By Mike Lillis
More than half the country thinks history will judge the Iraq War to have been a mistake, according to the results of a survey released Friday.
Fifty-three percent of respondents said the conflict will be deemed either a "total failure" or "mostly a failure" — roughly the same as the 51 percent of respondents who answered that way in 2006, pollsters at Gallup reported.
That compares to 42 percent of Americans who think the war will be judged a success — also consistent with the 2006 figure, which was 43 percent, Gallup found.
The numbers mirror, almost exactly, the respondents' views of the war in general, with 55 percent of Americans saying the war was a mistake, and 41 percent indicating it was a good idea.
The survey arrives in the same week that the White House pulled the last combat troops out of Iraq after more than seven years of fighting. More than 4,400 American troops were killed in the conflict, and tens of thousands more were injured.
Roughly 50,000 U.S. troops remain in training and support roles, with President Obama vowing to pull them all out by the end of the year. Many military experts, however, are warning that the Iraqi security forces aren't prepared to stabilize the country on their own — an assessment the public backs 61 percent to 34 percent, Gallup found.
Breaking from those military experts, however, most of the respondents (53 percent) said Obama should stick to his withdrawal timetable, versus 43 percent who think it a good idea to remain in in Iraq if local forces can't keep order on their own.

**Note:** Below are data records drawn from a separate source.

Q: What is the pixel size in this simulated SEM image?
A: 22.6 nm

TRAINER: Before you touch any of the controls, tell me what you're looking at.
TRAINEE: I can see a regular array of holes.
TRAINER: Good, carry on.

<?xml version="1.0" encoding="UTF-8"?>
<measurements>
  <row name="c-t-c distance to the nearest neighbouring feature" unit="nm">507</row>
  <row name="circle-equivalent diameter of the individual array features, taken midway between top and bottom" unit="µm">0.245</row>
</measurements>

Among the other key findings, Gallup reported:
• Sixty-four percent of Americans think Iraq is currently better off than it was before the war — down from 72 percent in 2004.
• Thirty-percent of respondents said the country is worse off than before the invasion — up from 24 percent in 2004.
• The responses are highly partisan, with 78 percent of Democrats saying the war was a mistake, and just 30 percent of Republicans agreeing.
The survey was conducted in the first week of August.